ACIM Chapter 27 II. The Fear of Healing 9-16

9. Who, then, fears healing? Only those to whom their brothers sacrifice, and pain are seen to represent their own serenity. Their helplessness and weakness represent the grounds on which they justify his pain. The constant sting of guilt he suffers serves to prove that he is slave, but they are free. The constant pain they suffer demonstrates that they are free because they hold him bound. And sickness is desired to prevent a shift of balance in the sacrifice. How could the Holy Spirit be deterred an instant, even less, to reason with an argument for sickness such as this? And need your healing be delayed because you pause to listen to insanity?

10. Correction is not your function. It belongs to One Who knows of fairness, not of guilt. If you assume correction’s role, you lose the function of forgiveness. No one can forgive until he learns correction is but to forgive, and never to accuse. Alone, you cannot see they are the same, and therefore is correction not of you. Identity and function are the same, and by your function do you know yourself. And thus, if you confuse your function with the function of another, you must be confused about yourself and who you are. What is the separation but a wish to take God’s function from him and deny that it is his? Yet if it is not his it is not yours, for you must lose what you would take away.

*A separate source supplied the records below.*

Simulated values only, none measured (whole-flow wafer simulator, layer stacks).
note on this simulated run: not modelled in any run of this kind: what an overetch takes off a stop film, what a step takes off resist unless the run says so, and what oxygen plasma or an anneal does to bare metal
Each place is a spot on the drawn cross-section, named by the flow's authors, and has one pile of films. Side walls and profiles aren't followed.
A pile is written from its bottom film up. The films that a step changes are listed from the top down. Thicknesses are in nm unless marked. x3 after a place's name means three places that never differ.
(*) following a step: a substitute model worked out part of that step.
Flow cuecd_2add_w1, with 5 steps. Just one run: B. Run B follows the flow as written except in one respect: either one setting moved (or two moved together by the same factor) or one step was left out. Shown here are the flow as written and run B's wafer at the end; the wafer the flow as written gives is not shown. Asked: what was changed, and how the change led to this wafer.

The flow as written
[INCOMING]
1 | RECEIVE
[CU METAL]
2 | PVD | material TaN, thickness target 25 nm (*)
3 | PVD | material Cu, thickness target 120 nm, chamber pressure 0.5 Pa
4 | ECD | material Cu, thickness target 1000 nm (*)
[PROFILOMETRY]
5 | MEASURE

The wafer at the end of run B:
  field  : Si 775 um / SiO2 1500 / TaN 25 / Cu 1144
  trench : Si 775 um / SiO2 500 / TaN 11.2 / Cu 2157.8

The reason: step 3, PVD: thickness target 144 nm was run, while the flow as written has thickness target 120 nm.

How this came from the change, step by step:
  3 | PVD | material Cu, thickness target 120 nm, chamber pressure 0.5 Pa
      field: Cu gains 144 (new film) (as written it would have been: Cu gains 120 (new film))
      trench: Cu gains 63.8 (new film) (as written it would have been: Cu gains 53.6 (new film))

11. In a split mind, identity must seem to be divided. Nor can anyone perceive a function unified which has conflicting purposes and different ends. Correction, to a mind so split, must be a way to punish sins you think are yours in someone else. And thus does he become your victim, not your brother, different from you in that he is more guilty, thus in need of your correction, as the one more innocent than he. This splits his function off from yours and gives you both a different role. And so you cannot be perceived as one, and with a single function that would mean a shared identity with but one end.

12.  Correction you would do must separate, because that is the function given it by you. When you perceive correction is the same as pardon, then you also know the Holy Spirit’s Mind and yours are one. And so your own identity is found. Yet must He work with what is given Him, and you allow Him only half your mind. And thus He represents the other half and seems to have a different purpose from the one you cherish, and you think is yours. Thus does your function seem divided, with a half in opposition to a half. And these two halves appear to represent a split within a self perceived as two.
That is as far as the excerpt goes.